The tl;dr is that despite some similarities (like in the Netherlands), US pension plans are less exposed to the kind of margin call doom loop that enveloped UK plans in recent weeks.

Just like their international peers, the roughly $3.2tn worth of private American DB funds have been tilting heavily towards fixed income in recent years as they try to de-risk by matching their assets to their liabilities. Here is an estimation of their average asset allocations and how they’ve evolved since 2005.

That US plans are well-funded — the average funding ratio of assets to liabilities currently stands at about 114 per cent, according to JPMorgan — is little consolation.

After all, the funding ratio is largely a product of the ebb and flow of long-term high-grade bond yields, which are used to calculate the cost of long-term liabilities. UK plans are even better funded than American ones (about 125 per cent at the moment), and this didn’t prevent UK plans from suffering a market-rattling liquidity crisis.

However, JPMorgan’s analysts “do not see an elevated risk of forced selling of assets among the US pension fund community”, despite these superficial similarities.

To a large extent this is because in the UK there was actually a shortage of high-duration, high-grade, long-maturity fixed income that LDI strategies need, which forced many into using interest rate swaps as a synthetic, leveraged alternative, JPM argues.

The movements in the UK were unique, with a lack of domestic fixed income, as well as increased hedging costs when looking abroad, and a fiscal surprise starkly disjointed with monetary goals. A common challenge that many of these pension markets face (and investors outside the US managing assets broadly) is that the supply of long-duration assets has become increasingly USD-centric in recent years.

The USD share of >10yr sovereign + corporate bonds issued over the past two decades averaged 35 per cent in the first 10 years but then has nearly doubled to 65 per cent on average over the past 5 years, and USD issuance is on track to make up about 80 per cent this year, a new high.
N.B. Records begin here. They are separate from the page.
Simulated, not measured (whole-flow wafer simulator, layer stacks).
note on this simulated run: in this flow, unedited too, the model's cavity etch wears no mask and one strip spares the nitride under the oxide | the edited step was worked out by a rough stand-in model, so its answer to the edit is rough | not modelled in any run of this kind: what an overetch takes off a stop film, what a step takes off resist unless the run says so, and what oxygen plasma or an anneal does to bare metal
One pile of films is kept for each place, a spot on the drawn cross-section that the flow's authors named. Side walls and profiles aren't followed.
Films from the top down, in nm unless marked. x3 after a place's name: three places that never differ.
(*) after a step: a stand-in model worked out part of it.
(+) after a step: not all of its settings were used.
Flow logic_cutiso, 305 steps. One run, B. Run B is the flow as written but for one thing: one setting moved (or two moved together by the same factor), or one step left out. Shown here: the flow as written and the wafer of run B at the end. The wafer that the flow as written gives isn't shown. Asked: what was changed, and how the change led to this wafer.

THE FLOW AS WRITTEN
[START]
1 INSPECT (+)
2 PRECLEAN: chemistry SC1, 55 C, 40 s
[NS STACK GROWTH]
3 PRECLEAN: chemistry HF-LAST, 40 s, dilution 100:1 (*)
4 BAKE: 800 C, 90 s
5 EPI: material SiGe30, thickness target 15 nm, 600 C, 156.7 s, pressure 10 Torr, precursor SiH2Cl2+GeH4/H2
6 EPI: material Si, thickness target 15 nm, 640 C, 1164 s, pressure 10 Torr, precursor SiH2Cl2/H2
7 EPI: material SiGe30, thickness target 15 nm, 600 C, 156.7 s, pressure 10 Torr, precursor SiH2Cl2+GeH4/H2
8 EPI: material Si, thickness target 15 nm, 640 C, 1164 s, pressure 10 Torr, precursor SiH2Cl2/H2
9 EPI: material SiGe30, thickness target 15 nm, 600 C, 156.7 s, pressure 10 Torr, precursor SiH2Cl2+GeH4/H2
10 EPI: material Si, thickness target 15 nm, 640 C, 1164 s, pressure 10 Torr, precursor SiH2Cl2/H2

Even beyond the heavy use of cross-currency swaps, there was heavy use of derivative overlays, making the community more vulnerable to margin calls, and our insurance analysts estimate that the size of the British LDI market, at around >£1tn, is relatively large in relation to DB obligations of around £2tn, in comparison to US markets.

Much of these derivative positions are in pooled-levered investment vehicles. While the collective nature allows for greater levered gains, there is a lack of incentive for quality collateral posting (of a typical tragedy of the commons type) and, in combination with long duration positions, increases the sensitivity of these funds to interest rate shocks and margin calls, thus raising risks of fire sales. The investment advisor NISA estimates that less than 10% of interest rate hedges in US funds come from derivatives and they are instead usually structured as separately managed accounts (SMAs) whose multiple levels of collateral backstops and centralized structure means they have more flexible margin requirements and less systemic risks.

Overall, this leads us to believe US funds should be less exposed to funding and liquidity risks than their UK peers.

Of these points, the last one is the most intriguing to us. This is the first time we’ve heard the argument that pooled LDI strategies undercollateralise — not just in quantity but in quality. We’ll probably find out how resilient the US pension landscape is soon enough.